I have been practicing TDD and BDD for about 2 years now and I am starting to appreciate the benefits of it. Knowing that you have tests that prove your software meets business requirements is very powerful. Knowing that those tests can be run in an instant, at any point in time, relieves a lot of pressure that can occur when making changes to your software.
Whilst implementing TDD has been very beneficial, it hasn't come with it's own set of pain points. Some of the time the testing goes successfully throughout a new project and all is well. Some of the time it starts off really well until we need to start refactoring the project's software or making a significant design change. Some of the time you are making a change in a legacy project and figuring out how to write tests for that project.
In this series of posts, I would like to outline some of the problems encountered when implementing TDD and possible solutions to these problems.
At my current company we have recently switched our development environment to use docker for developing our web application. We use docker-compose for managing our containers and these containers consist of a:
- an nginx container with php 5.6
- redis server
- redis commander
- 5 mysql database containers, with each container containing:
- a script for initialising the database structure
- a script for seeding the database with test data
I would like to note that this project is about 1-2 years old. It has a suite of end to end tests that are run using codeception and phantomjs, all require a database connection and session to run. There are a handful of unit tests. None of these containers are used in production at this moment. Due to the complexity of the system I have to rely on integration and end to end tests.
Running tests that rely on the database can be good way to ensure that your application is functioning for the end user. It ensures the software and data are interacting with each other correctly.

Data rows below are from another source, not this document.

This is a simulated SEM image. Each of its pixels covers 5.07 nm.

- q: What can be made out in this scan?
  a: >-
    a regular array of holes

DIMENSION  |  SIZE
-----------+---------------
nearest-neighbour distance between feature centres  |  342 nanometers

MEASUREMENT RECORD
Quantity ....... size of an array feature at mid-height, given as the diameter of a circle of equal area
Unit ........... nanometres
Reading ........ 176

When using databases in each test, the database ideally should be in the exact same state. This is fine if you have a small data set that takes a couple of milli seconds to tear down and seed the database. If it takes longer than a second then your test suite is going to slow right down.
To keep the database in the same state, for each test, you have to do two things:
- Insert test data on a per test basis.
- Reset the database to it's previous state. This must take into account what data was changed.
So how do we ensure the database state stays the same, whilst maintaining state?
The simplest solution would be not to not care if the database state changes. This is not a good idea. Tests can start relying on data that was inserted in previously run tests. When you then change those tests or change the order in which tests are run, other tests may fail. This did happen to tests run in my current company and involved changing multiple tests to ensure all tests passed.
Another solution could be to truncate all the tables, then seed the database after each test. The advantage of this solution is you don't have to care what data was changed during the test, since the database will always revert back to the same state. The disadvantage is if your seed data is too large this may slow down your tests. Another disadvantage is that your database seed scripts need to be accessible from your test suite, and due to my current companies current infrastructure we are unable to do this. We would have to move the seed data scripts to be accessible by the web container.
One more solution would be to manage the test data inside each test. This involves keeping track of changes made to the database during each test, then reverting those changes. The advantage of this is it's quick and it all data is managed within each test which can be easier to keep track of. The disadvantage is it that the system you are testing may perform multiple database queries it can become quite hard to track changes made to the database.
For small test data sets I would recommend the the truncate and seed approach. For most cases it is easier to manage and if you are using in memory database the speed impact shouldn't be too large.
For larger more complex data sets, managing the data sets on a per test basis would speed up the tests and easier test maintenance especially if the data sets are fairly complex. This is the solution we are choosing to implement due to our the complexity of the data that gets inserted into the database.
As with most things, it always depends but I hope that this has helped you decide how to design your own database test suite.